In this section, we benchmark each endpoint with same dataset, concurrency and iterations.


In [None]:
# Heloer function to set aws credentials with temporary token

def set_credentials():
    sts_client = boto3.client('sts')
    credentials = sts_client._get_credentials()
    
    # Set environment variables
    os.environ["AWS_ACCESS_KEY_ID"] = credentials.access_key
    os.environ["AWS_SECRET_ACCESS_KEY"] = credentials.secret_key
    os.environ["AWS_SESSION_TOKEN"] = credentials.token


In [None]:
# Helper Function to extract values from the output file

def extract_values_from_benchmark_output(output_data: str, field_name: str):
    
    pattern = r"{field_name}:\s([\d\.]+)\s"
    pattern = pattern.replace('{field_name}', field_name)

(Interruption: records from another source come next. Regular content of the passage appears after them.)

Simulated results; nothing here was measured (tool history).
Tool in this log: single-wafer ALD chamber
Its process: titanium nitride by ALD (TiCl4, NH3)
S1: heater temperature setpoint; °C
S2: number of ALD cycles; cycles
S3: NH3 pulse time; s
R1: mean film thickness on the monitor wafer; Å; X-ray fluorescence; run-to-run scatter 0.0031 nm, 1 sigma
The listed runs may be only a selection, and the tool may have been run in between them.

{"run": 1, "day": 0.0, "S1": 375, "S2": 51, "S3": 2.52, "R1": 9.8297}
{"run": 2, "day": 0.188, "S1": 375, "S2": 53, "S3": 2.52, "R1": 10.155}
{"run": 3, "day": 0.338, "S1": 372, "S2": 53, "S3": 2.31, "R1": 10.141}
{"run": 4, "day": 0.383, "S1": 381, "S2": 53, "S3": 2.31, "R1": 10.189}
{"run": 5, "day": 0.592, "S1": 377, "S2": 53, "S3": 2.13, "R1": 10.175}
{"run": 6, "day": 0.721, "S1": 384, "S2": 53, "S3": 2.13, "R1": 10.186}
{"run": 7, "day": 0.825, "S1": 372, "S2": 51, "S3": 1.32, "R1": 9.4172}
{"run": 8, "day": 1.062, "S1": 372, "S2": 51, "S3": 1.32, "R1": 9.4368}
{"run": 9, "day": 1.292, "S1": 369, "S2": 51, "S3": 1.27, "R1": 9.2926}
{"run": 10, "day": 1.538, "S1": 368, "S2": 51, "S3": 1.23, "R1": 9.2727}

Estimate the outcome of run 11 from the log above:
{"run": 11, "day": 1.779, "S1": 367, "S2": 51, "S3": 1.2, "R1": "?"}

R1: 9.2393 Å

    # Search for the pattern in the list
    for line in output_data:
        match = re.search(pattern, line)
        if match:
            value = float(match.group(1))
            break
    
    return value


# Helper function to extract instance type from the endpoint name
def get_instance_type_from_endpoint_name(endpoint_name):
    # Create a SageMaker client
    sagemaker_client = boto3.client('sagemaker')

    # Describe the endpoint to get the endpoint configuration name
    response = sagemaker_client.describe_endpoint(EndpointName=endpoint_name)
    
    # Extract the endpoint configuration name
    endpoint_config_name = response['EndpointConfigName']
    
    # Describe the endpoint configuration to get the instance type
    config_response = sagemaker_client.describe_endpoint_config(EndpointConfigName=endpoint_config_name)
    
    # Extract the instance types from the configuration
    instance_types = []
    for variant in config_response['ProductionVariants']:
        instance_types.append(variant['InstanceType'])

    return instance_types[0]

In [None]:
# Helper function to run benchmarks on provided endpoint

def run_benchmark(endpoint_name):
    endpoint_url = f'https://runtime.sagemaker.{region}.amazonaws.com/endpoints/{endpoint_name}/invocations'
    print(endpoint_url)
    os.environ["ENDPOINT_URL"] = endpoint_url
    
    set_credentials()
    print('Starting Benchmarking...')
    output = !./awscurl -c 5 -N 50 -X POST $ENDPOINT_URL \
    --connect-timeout 120   -H "Content-Type: application/json" --dataset Pixtral_benchmarking_data -t -n sagemaker 

    print('Finished Benchmarking')
    return output


In [None]:
# maintain list of results to display in graph 

benchmark_results = []

In [None]:
# Run the benchmarks on ml.g5.12xlarge instance

endpoint_name = predictor12xlarge.endpoint_name

output = run_benchmark(endpoint_name)

instance_type = get_instance_type_from_endpoint_name(endpoint_name)
avg_latency = extract_values_from_benchmark_output(output, 'Average Latency')

benchmark_results.append({'InstanceType': instance_type, 'AverageLatency': avg_latency})

In [None]:
# Run the benchmarks on ml.g5.24xlarge instance

endpoint_name = predictor24xlarge.endpoint_name

output = run_benchmark(endpoint_name)

instance_type = get_instance_type_from_endpoint_name(endpoint_name)
avg_latency = extract_values_from_benchmark_output(output, 'Average Latency')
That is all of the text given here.